Brits Eat Crow: Admit China High-Speed Rail Working
Jan. 16, 2017 (EIRNS)—Back in September 2016, Dr. Atif Ansar of Oxford University's Saïd Business School led a team which attempted to "prove" that China's development of a high-speed rail network would simply result in a "boom and bust" cycle for their domestic (and perhaps the world's!) economy. Today, they are eating crow—admitting what their mathematics refused to show—that China's infrastructure investment is paying off in ways they never imagined.
This week's Economist features two articles on Chinese domestic high-speed-rail network development. Under the rubrick of "The Lure of Speed," the editors admit that China has almost completed a four-by-four rail grid spanning the entire nation—20,000 kilometers of four major east-west and north-south lines. Moreover, by 2035 it plans an even denser eight-by-eight grid in complete operation, ultimately 45,000 km of rail lines. Train speeds—after being temporarily reduced to 300km/hr after the "fall" of Liu Zhijun, the "father of the bullet-train system" (under "corruption" charges in 2011) and an accident which killed 40 passengers—have now been restored to their designed speed of 350km/hr.
Even at the current density, the speed and regularity of the trains has created its own dynamic, with fully 50% of the traffic on the busiest lines being "generated traffic;" that is, "people making trips that they would not have made before," the perplexed Economist admits. "Life and work have started to follow the sinews of the high-speed rail system," they say, as the regularity and affordability of the trains leads to growing "commuter corridors" and related regional development. "Trains are expanding the pool of labor and consumers around China's most productive cities, while pushing investment and technology to poorer ones."

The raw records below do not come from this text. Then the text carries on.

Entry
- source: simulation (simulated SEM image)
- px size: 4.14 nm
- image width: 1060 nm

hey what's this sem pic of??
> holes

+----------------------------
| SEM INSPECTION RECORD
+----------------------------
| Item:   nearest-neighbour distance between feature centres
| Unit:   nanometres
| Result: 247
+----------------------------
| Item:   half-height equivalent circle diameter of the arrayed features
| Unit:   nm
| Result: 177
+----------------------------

A second article, generously titled, "Opinion is Divided on China's Massive Infrastructure Project," is spent debunking Dr. Ansar's previously hailed projections of impending doom for the system. Centering on his choice of a too-high, 12%, "discount rate" of future payoff on investment, they mumble that, "at a gentler rate of 9%, the [benefit/cost] ratio improves to about 2." At a rate of 5.3%, it's up to 3, at which point, "the proportion of duds [money-losing lines—ed.] falls to just 8%," hardly a threat to the entire system. Ansar's other assumptions, such as failure to account for future increases in traffic, are likewise exposed as fraudulent.